[erlang-questions] Trie Data Structure

Thu Dec 30 15:54:47 CET 2010

The trie:test_speed/0 function is what I used for determining how fast the
trie was for lookups, when compared to a dict.  The wordlist used comes from
the Ubuntu 10.04 installation and is located at /usr/share/dict/words (98569
words with an average of 9.5 characters per word).  You can also specify
your own wordlist with test_speed/1.  The comparison stores all the words
and does lookups on all the words (using is_key, fetch, and find) while
tracking the time taken to do all the lookups.

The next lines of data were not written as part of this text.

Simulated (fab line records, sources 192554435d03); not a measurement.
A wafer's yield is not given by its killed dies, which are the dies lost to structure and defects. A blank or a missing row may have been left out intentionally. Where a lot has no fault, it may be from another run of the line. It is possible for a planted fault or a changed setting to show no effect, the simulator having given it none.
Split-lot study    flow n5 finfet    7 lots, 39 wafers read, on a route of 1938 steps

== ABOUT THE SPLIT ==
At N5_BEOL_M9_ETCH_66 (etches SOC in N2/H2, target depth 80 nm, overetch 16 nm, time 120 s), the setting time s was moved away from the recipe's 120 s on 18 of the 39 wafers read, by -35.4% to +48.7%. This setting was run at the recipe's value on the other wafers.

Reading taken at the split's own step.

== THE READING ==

On Wed, Dec 29, 2010 at 9:04 PM, Ryan Zezeski <rzezeski@REDACTED> wrote:

> On Wed, Dec 29, 2010 at 9:21 PM, Michael Truog <mjtruog@REDACTED> wrote:
>
>> Hi,
>>
>> I implemented a trie data structure that has performed 20% faster lookups
>> than the dict implementation in R14B01.  I have tested the code but it can
>> always benefit from more testing.  The trie module provides the same
>> interface as the dict module, but requires a list of integers for the key.
>> Please tell me if you find issues in the code.
>>
>> Code:
>>
>> https://github.com/okeuday/CloudI/blob/master/src/lib/cloud_stdlib/src/trie.erl
>>
>> Blog posts:
>> http://okeuday.livejournal.com/16454.html
>> http://okeuday.livejournal.com/16182.html (dict as the fastest general
>> tree
>> data structure)
>>
>> I know you can use ETS for similar problems, but avoiding shared data
>> helps
>> utilize Erlang's scalability advantages.
>>
>> Thanks,
>> Michael Truog
>>
>
> Do you have the benchmark and dataset available as well?  I wrote a trie in
> Erlang a few weeks ago and I'm just curious how it stacks up.
>
> --
> *.........01010...00..00...0100...00..00.
> .........10..11...0100...11..00..101.01.
> .111010..01100.....10....101110..01.101.
> .........10..10....11....01..10..10..01.
> .........00..00....00....00..00..00..00.
> ........................................*
>